WORKSHOP

Montag, 2. Mai 2005, 15.15 Uhr Fortbildungszentrum für Neue Musik, An der Münze 7, 21335 Lünburg

 

Sonsoles Alonso: Workshop Klavier & Elektronik - 'Electrified Piano'

 



Sonsoles Alonso will introduce pieces with electronics from her repertoire as well as her experience with electronics as an improviser. Among the pieces Nono's Sofferte onde Serene, Marko Ciciliani's Tullius Rooms and Toek Numan's Søyr as well as samples from her impro duo with sound designer Jorrit Tamminga. She will discuss aspects of performance practice (pianist and technician), notation and interaction between player and electronics.

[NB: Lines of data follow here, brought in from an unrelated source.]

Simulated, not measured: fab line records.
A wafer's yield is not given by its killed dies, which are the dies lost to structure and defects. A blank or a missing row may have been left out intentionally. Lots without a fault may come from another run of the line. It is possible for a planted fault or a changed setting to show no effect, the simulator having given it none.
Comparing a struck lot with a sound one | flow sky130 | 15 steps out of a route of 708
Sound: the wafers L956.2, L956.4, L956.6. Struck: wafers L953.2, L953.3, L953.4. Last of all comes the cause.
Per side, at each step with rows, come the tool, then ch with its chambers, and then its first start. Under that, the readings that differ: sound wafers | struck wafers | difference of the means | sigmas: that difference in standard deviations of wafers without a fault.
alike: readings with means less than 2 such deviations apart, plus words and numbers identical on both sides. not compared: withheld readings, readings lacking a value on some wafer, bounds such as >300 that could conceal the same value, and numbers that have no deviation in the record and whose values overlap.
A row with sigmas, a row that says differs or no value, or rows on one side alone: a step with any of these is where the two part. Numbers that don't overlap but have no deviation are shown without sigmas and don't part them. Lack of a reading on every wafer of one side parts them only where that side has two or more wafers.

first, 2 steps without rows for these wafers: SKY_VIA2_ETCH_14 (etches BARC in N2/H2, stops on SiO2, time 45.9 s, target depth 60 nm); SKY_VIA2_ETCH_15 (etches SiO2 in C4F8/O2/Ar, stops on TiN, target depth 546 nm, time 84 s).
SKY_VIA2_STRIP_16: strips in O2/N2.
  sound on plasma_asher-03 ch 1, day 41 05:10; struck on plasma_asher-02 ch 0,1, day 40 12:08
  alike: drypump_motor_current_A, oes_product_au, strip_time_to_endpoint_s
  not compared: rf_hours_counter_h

Tullius Rooms- Marko Ciciliani 1999/2000 for piano, electronics, and soundscapes

From Antiquity up through the Renaissance, there are reports of people who had the ability to retain unimaginable amounts of information. These people accomplished such feats of recollection by means of a particular technique — the ars memorativa — which worked in the following way. One created a personal, imaginary building, all of the different spatial divisions of which one came to know well. In order to remember a particular subject, one would place various virtual objects in the rooms of the building. These objects would symbolically represent information. To recall something later, one would imagine oneself walking through that particular part of the building which housed the objects pertaining to the subject at hand and would then "decode" them.
The idea of a fictitious building which, although uninhabited, is still "imbued," serves as the inspiration for this piece and as a metaphor for its formal organization. The form consists of 126 sections that were derived by means of a magic square. The architectural metaphor lends itself well to the piece and its sections, in that although the physical characteristics of individual rooms may greatly differ, together the rooms form an edifice.
A second aspect in the piece is derived from architecture, in that the acoustic characteristics of the hall in which this piece is performed play an important musical role, as do those of the piano and the musician’s body. These last two are also utilized as "architectural" entities unto themselves. Furthermore, artificial and remote acoustics are brought in by means of electronics and soundscapes. Tullius Rooms is a diverse musical landscape of piano sound, electronic material, singing, whistling and percussive or "performance" actions.